Let’s face it, Final Fantasy Crystal Chronicles: The Crystal Bearers didn’t get a very warm reception. With a map that no one knew what to do with, characters who spoke about one word per second in nauseating bouts of pretty awful voice-acting, Crystal Bearers was a disappointment on all fronts to almost everyone.
Except me, it seems.
I for one really enjoyed this game, and have sunk over thirty hours into it. While it perhaps didn’t quite live up to my expectations, I certainly don’t think it deserved the critical pan that most reviewers dished out when it was released. I agree that the map is the most useless thing I’ve ever encountered in my life, but underneath all its flaws I believe there’s a game possibly even more fulfilling that its more widely appreciated GameCube predecessor, Final Fantasy Crystal Chronicles.
Don’t be sad, Layle. Some people liked your game (just not very many).
Something a lot of critics didn’t like was the game’s battle system. An integral component of any Final Fantasy game, our hero Layle took an unconvential route to Final Fantasy fighting by using his crystal bearer powers to levitate objects and hurl them toward enemies in real-time. There were no magic spells, no fancy, over-sized weapons and no reams of stats. It was an action-adventure game rather than an RPG, and an even more unusual twist to the combat was that monsters only appeared in certain areas for a limited amount of time.
I’ll admit that it does get a bit repetitive, particularly with the easier battle areas. The simple mechanics of flicking the Wii Remote in one direction or another are overused, and more often than not you can just run straight through the hoards of monsters, thereby making the entire system somewhat redundant.
But once you’ve cleared an area a few times, the battles do actually start to become quite tricky. Players need to really think about how they can utilise their environments to their own advantage in order to get the job done quickly enough and collect their reward.
It presents a distinctly different challenge to Crystal Chronicles— and indeed most other Final Fantasy games– which was more about relying on your character’s strengths as opposed to your surroundings (and let’s not forget that you could also run straight past enemies in Crystal Chronicles too). For instance, I’m still struggling to take down a Malboro in the Eastern Wildlands because I can’t figure out for the life of me how to take it down within the allotted time. I’ve come pretty close (which is particularly frustrating when the timer bell starts tolling), but each attempt has missed the mark due to my inefficient battle technique, and I think this emphasis on the player’s actions themselves was rather overlooked upon its release. Sure, the only thing waiting for me is more life I probably don’t really need, but when have Final Fantasy games ever not given you more to do just for the sake of it?

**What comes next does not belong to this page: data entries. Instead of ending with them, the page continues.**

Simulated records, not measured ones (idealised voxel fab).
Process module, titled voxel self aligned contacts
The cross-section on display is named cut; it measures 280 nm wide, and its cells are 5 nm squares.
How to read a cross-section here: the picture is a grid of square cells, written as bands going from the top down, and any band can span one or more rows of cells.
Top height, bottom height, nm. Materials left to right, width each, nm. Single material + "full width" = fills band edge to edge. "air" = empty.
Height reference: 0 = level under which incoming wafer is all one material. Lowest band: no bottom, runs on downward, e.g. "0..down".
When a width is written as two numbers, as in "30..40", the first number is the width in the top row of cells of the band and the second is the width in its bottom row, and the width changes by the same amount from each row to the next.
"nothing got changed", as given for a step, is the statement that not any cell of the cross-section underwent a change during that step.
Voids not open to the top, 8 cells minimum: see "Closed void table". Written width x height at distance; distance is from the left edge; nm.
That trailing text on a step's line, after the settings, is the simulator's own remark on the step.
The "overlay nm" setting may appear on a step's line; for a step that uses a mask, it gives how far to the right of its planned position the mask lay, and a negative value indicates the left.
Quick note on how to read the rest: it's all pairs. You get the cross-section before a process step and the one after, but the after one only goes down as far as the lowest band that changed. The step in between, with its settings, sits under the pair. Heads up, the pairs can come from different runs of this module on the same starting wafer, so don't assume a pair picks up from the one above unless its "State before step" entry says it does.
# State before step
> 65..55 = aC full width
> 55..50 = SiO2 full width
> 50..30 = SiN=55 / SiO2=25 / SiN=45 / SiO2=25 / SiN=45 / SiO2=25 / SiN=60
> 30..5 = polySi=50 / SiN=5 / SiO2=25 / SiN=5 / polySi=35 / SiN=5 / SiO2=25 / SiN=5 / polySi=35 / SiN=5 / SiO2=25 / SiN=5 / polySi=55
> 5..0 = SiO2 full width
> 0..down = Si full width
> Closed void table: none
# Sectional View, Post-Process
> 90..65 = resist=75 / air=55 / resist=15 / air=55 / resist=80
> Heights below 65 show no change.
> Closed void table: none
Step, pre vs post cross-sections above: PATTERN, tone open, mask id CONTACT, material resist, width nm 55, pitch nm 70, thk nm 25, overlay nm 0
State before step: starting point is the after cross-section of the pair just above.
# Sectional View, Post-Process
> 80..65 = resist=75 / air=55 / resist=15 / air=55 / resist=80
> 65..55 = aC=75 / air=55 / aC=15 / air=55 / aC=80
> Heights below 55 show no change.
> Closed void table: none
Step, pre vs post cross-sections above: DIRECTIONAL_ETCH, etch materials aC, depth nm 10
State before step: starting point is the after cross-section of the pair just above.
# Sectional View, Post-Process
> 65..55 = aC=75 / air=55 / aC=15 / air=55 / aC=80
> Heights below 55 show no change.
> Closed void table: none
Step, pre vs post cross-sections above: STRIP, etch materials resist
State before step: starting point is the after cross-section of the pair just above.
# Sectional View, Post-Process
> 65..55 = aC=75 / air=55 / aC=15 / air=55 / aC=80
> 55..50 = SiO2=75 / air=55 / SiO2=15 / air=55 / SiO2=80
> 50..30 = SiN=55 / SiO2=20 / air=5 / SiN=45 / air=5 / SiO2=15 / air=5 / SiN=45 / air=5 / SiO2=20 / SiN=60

Even inconspicuous parts of the environment, like small buckets of water, can be used to unlock “new reactions”.
This brings me neatly onto my next point: the medal awards. It’s here where the game really shines and keeps me coming back for more. The main story might not have been very long or particularly ground-breaking, but I think the way Crystal Bearers utilised its large open-world map always meant that the best gameplay experiences would come more from exploring each individual area than by simply following the story.
Some of them aren’t very easy to figure out either, and the more obscure achievements require some pretty lateral thinking. Take the “Malboro in Bloom” medal, for example. To unlock this award, you’ve got to open a Malboro’s mouth during the aforementioned Eastern Wildlands Campaign and then throw in “something nutritious,” which turns out to be a milk can. Not the first thing you think of doing when fighting a huge, ravenous monster, is it? There are many more awards like this though, and it’s only through experimentation and testing the game’s limits that some of them can be uncovered.
Crystal Chronicles, on the other hand, didn’t have anything like this. It was a much more straight-forward affair– beat the bad guys, collect the myrrh, move on to the next area, rinse and repeat. There wasn’t any facility to probe deeper into the game’s world because each environment was so disconnected from the next, and I always thought that was a real shame. Any semblance of exploration and delving further into the mystery of the world was solely dictated by the plot, and apart from the occasional random encounter with other passing caravans to break up your journey, you often had no choice but to follow the story and continue doing more of the same.
But Crystal Bearers did away with this rigid level structure and created a seamless continent with beautifully crafted locations, each with their own unique aesthetic and charm. Before Xenoblade Chronicles came along it was by far one of the most impressive and involving open game worlds since Star Fox Adventures.
Red Leaf Station is easily one of the most breathtaking locations in the entire game.
As much as I loved the design and look of each individual area in Crystal Chronicles, it was ultimately lacking in what Crystal Bearers does so well– namely, create a cohesive and engaging world. For example, if you visit the city of Alfitaria in Crystal Chronicles, there’s barely anything to do there. There’s the odd shop, but you can’t step inside any of the houses and there’s only a few dead-end paths to walk through. Its imposing and bustling facade was only skin deep, and nearly every city or town suffered the same lack of substance. Compare that with the Alfitaria of Crystal Bearers and a remarkable transformation has occured. Granted 1000 years (and a whole console cycle) have passed, but it’s now a hub of activity, with places to go, people to see and awards to unlock.
There may have been one too many mini-game style activities for my liking (Belle’s beach revenge, I’m looking at you!) and the ease of using the warp system could be improved, but in the end Crystal Bearers did a much better job at creating an environment players really wanted to explore. I’m not making excuses for the less polished aspects of the game, and I’m not saying that its flaws don’t hamper the overall gameplay experience, but ultimately I think Crystal Bearers deserves a little more praise than it’s received so far.